That was ages ago now.

The attempt to restore the line was made in 2003 when Bob Gainey was headhunted for a return. Gainey, a 1970s Canadien himself must have learned a thing or two from Pollock and from Selke.


Restoring the tradition

What is missed by people that believed Gainey was just another in the line of graduates from the Montreal school is critical review of what he actually did. A review suggests there was some conviction, but perhaps not enough patience, and certainly not enough examination of what can be done under the current regulations to push an advantage over opponents to the extremes that Selke and Pollock once did.

I write this piece in the shadow of the Mike Cammalleri trade, and so it may seem like a criticism. Perhaps it should be. But I could have written it without that particular trade.

Gauthier himself is clearly an intelligent man and a thinker who puts care into his work. Yet he's no Selke. This would perhaps not be so important were there no mirrors of the great GM ion the modern game, but that doesn't appear to be so. With the Red Wings topping the West for yet another season, their management team shines above all. But there are examples of much more clever manoeuvring than that accomplished by Gauthier (and indeed Gainey) in San Jose, Philadelphia, Boston and other places.

As a Habs fan, I have to ask why.

Why should an organization that learned time and time again the importance of quality running through every vein (on or off ice) be so content to fill its ranks so? Why should all the organizational currency in managers and coaches be allowed to filter out only to come back and haunt the team?

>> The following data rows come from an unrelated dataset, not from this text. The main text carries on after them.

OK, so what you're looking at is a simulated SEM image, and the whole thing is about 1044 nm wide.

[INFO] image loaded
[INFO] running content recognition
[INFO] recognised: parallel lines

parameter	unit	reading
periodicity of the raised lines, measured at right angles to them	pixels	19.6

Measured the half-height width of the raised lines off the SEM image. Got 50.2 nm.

In its longest ever Cup drought, the Canadiens need a Tommy Gorman moment. An admission that better people exist somewhere and that finding them should become a priority. Because Gorman doesn't become Irvin to Selke to Blake to Pollock to Bowman without that moment of truth.

I wish this team of owners would stop hoping they'll luck into something and put some of the Markov profits into some serious recruiting efforts. And for me this doesn't mean Gauthier needs to go, just that he has to be surrounded and fed by the best budgets will allow. And that in moments of pause, assistant coaches, 16 months into their time with the organization won't have to be the lone available option.

M. Jean Beliveau is far too much of a gentleman to ever say it, but every line between the lines in his memoir spoke of quality. I can't see how he wouldn't be with us on this.